Christmas Tree Safety
With Thanksgiving now behind us, many of us have begun the annual tradition of putting up Christmas trees in our homes. While these trees are a stunning addition to our holiday decorations, they can cause home fires if left untended. To avoid disaster, remember the following tips from the National Fire Protection Association:
- Choose a tree with fresh needles, as dry trees are more likely to catch fire.
- Place your tree away from sources of heat that could start a fire, such as candles or space heaters.
- Buy string lights approved for indoor use.
- Check old string lights for frayed wires and broken bulbs. Replace lights accordingly.
- Turn off the string lights when leaving home or going to bed.
- Water your tree every day to keep it fresh. Discard the tree once it has dried out.
- And make sure your cat doesn’t chew on any wires!
Christmas Tree Statistics
- Between 2011 and 2015, U.S. fire departments responded to an average of 200 home fires per year that started with Christmas trees. These fires caused an average of six deaths, 16 injuries, and $14.8 million in direct property damage annually.

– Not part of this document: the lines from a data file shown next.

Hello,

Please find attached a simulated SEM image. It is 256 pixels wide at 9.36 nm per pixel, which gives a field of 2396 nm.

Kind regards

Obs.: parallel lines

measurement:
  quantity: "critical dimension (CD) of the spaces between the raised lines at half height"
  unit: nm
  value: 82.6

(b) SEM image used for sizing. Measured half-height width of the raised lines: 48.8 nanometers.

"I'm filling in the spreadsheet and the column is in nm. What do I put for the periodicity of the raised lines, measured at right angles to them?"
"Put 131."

- On average, one of every 32 reported home Christmas tree fires resulted in a death, compared to an average of one death per 143 total reported home fires.
- Problems with electrical distribution or lighting equipment were involved in two of every five (40%) home Christmas tree fires.
- About one quarter (24%) of home Christmas tree fires were caused by heat sources intentionally lit or turned on.
- Forty-two percent of reported home Christmas tree fires occurred in December, and 37 percent were reported in January.
- More than one third (37%) of home Christmas tree fires started in a living room, family room, or den.